In ST-09-27-01 and earlier, there is a cutoff at theta=70 deg for the mean PSF calculation. The original reason for this cutoff is unclear, but it was probably motivated by some poor behavior of the PSF at large theta angles for an early version of the IRFs. As far as the shape of the PSF is concerned, this truncation does not have a significant effect. As part of some recent refactoring, this truncation was removed in Likelihood-17-22-04 (22 Feb 2012).
Unfortunately, I had thought that the truncation only affected the PSF shape calculation. In fact, for point sources, the binned analysis code has been using the exposure calculation in the denominator of the mean PSF expression for computing the model counts rather than using the exposure from the binned exposure map. Hence, all point source fits will be affected by this truncation. For location 0 (black histogram in above figure), a significant fraction of its time is spent just beyond the theta=70 deg cutoff. This is the cause of the 8% disparity that Josh found in his tests.
Effects
One can estimate the impact of the theta=70 deg cutoff by running gtexpcube2 with the option thmax=180 in the nominal case (this is the default) and thmax=70 in the truncation case. Assuming a photon index of -2, which Josh used in his gtobssim runs, one can estimate the expected fractional offset in measured flux (Fmeas) relative to the MC value (Fmc), (Fmeas - Fmc)/Fmc, using the spectrally weighted exposures, exposure, and computing (exposure180 - exposure70)/exposure70.

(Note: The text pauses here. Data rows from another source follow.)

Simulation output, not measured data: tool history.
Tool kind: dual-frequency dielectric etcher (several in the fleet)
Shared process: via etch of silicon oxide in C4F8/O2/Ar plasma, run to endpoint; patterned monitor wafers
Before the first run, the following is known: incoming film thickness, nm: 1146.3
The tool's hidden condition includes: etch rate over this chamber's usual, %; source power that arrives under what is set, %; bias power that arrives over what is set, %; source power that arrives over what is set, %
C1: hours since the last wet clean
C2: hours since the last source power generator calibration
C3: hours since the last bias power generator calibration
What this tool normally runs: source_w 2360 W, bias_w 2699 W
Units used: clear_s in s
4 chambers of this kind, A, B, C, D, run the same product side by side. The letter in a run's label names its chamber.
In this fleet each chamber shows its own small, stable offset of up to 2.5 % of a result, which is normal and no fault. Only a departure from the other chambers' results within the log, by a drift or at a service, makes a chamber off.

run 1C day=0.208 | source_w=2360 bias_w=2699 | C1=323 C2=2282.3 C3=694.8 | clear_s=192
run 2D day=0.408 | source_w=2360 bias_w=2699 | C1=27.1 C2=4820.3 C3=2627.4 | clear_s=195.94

For the one-day simulation, here is a map of the estimated fractional offset in Galactic coordinates:
- One day
The green point near the Northern Galactic pole is location 0 and has a fractional flux offset of 8%, and the green point nearer the Galactic plane has flux offset of 1.5%. The peak offsets can be has high as 16.3%.
On longer time scales, these offsets are considerably smaller. Here are maps for the 18 month and 2 year livetime cubes used by the catalog group for 2FGL:
- 18 months (/afs/slac/g/glast/groups/catalog/P6_V8_DIFFUSE/ltcube_18months_rock52.fits)
- 2 years (/afs/slac/g/glast/groups/catalog/P6_V8_DIFFUSE/ltcube_2years_rock52.fits)
I've computed livetime cubes for 30 day intervals and have estimated the fractional offset as a function of time for the Vela, Crab, and Geminga pulsars.
There is a DC offset of about 1.5% and an additional dispersion of about the same size. NB: These estimates assume a power-law spectrum with photon index -2 over the entire integration range 0.1-100 GeV.